LONDON – Federal Reserve Bank of St. Louis President James Bullard discussed “U.S. Monetary Policy in the Aftermath of the U.S. Presidential Election” on Wednesday at the UBS European Conference 2016.
“The results of the U.S. election on Nov. 8 were surprising from the perspective of global financial markets,” said Bullard, describing the initial reaction of markets to the U.S. presidential victory of Republican candidate Donald Trump.
While cautioning that it is likely too soon to tell how the U.S. economy may be impacted, Bullard highlighted the following four main points about the current state of monetary policy:
In regard to financial market volatility, Bullard noted that it has been relatively subdued post the election, even with some divergence in bond and equity volatility. “The market expectation had been for continued divided government, and the election outcome was accordingly surprising,” he said. “However, the volatility in key U.S. macroeconomic variables has been in line with the volatility observed during the past year.”

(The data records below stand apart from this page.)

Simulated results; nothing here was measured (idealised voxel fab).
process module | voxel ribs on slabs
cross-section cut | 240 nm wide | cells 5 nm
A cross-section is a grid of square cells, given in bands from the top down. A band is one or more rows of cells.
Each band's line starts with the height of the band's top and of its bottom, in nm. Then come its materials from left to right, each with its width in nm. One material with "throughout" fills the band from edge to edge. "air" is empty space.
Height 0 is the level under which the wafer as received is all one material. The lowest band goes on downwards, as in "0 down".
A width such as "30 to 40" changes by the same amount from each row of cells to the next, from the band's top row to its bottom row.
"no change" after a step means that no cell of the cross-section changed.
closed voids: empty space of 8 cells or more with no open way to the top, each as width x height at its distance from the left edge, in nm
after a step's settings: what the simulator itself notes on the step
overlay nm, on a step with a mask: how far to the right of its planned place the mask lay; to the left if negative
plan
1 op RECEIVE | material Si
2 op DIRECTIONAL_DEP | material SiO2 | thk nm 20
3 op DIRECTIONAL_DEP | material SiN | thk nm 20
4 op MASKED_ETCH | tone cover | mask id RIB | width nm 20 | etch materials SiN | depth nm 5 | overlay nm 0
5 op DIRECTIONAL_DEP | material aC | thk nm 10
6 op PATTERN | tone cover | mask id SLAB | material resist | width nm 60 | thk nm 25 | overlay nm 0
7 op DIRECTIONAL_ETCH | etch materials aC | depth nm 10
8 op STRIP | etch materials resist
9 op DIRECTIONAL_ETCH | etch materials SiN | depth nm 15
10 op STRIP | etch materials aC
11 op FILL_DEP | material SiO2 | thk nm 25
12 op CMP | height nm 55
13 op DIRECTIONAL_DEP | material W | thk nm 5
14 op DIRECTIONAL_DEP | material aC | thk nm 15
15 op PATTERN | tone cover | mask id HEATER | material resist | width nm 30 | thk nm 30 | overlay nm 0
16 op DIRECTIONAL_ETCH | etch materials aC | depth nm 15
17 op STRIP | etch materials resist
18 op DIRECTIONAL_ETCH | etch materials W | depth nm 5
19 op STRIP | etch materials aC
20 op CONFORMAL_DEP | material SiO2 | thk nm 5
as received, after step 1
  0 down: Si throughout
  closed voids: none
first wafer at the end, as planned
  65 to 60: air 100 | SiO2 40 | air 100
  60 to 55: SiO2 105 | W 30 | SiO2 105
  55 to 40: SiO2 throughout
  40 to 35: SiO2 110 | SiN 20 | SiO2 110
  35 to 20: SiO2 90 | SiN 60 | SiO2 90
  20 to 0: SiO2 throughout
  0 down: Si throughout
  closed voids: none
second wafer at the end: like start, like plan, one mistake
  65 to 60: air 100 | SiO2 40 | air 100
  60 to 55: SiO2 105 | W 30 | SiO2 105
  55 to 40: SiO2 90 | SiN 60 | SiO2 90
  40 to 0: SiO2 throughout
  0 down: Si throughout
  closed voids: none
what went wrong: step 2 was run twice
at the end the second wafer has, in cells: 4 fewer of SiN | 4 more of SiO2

He pointed to the 10-year U.S. Treasury yield, which has increased but remains within levels seen after the Federal Open Market Committee (FOMC) raised interest rates in December 2015. He also examined measures of stock prices and the U.S. dollar exchange rate. “Equities and foreign exchange rates have repriced, but are well within the experience of the past year,” he said.
In terms of the macroeconomic outlook, “the near-term St. Louis Fed forecast remains unchanged as of today,” Bullard said, adding, “our outlook for monetary policy is also unchanged.” He noted that U.S. unemployment is effectively at the FOMC’s estimate of its long-run level, while U.S. inflation is low but close to the FOMC’s 2 percent target and rising. In addition, safe real rates of return are low and are not expected to change.
“A single policy rate increase, possibly in December, may be sufficient to move monetary policy to a neutral setting,” Bullard said.
In addition to a Republican White House, the outcome of the Nov. 8 election also means that the Republican Party will maintain control of the House of Representatives and the Senate. “This means that the legislative and executive branches will be in one party’s control, opening a greater possibility of legislative action,” Bullard said.
He discussed two areas of possible legislative action that may affect medium-term U.S. growth prospects. “One is a fiscal package emphasizing government spending on infrastructure, possibly accompanied by tax reform. Another is changes to the regulatory environment,” he said.
Bullard noted that the FOMC takes fiscal policy into account when calibrating its monetary policy decisions, and that a key problem in the U.S. in recent years has been low productivity growth that has hampered real GDP growth. “A targeted fiscal infrastructure package aimed at increasing U.S. productivity growth may help to increase U.S. real GDP growth in the medium term,” Bullard explained. “Similarly, tax reform that allows repatriation of corporate profits earned abroad may enhance investment in the U.S.”
Turning to regulation, Bullard noted that the U.S. re-regulated the economy in the aftermath of the 2007-2009 recession, but that it appears the pendulum may now swing back the other way.
“The results of the election now suggest that the period of regulatory expansion has come to an end,” he said. “Regulation is a large area affecting many businesses. To the extent that there has been counterproductive regulation, its partial rollback may be beneficial for U.S. productivity and hence for economic growth.”
Bullard concluded with a look at some potential policy changes that could have a macroeconomic impact over the longer term. In particular, he briefly discussed trade and immigration. While trade negotiations tend to be slow-moving relative to monetary policy, “trade arrangements can have important macroeconomic effects, but over the longer term,” he said. “Similarly, immigration reform would likely have important effects on the macroeconomy, but perhaps over a longer horizon.”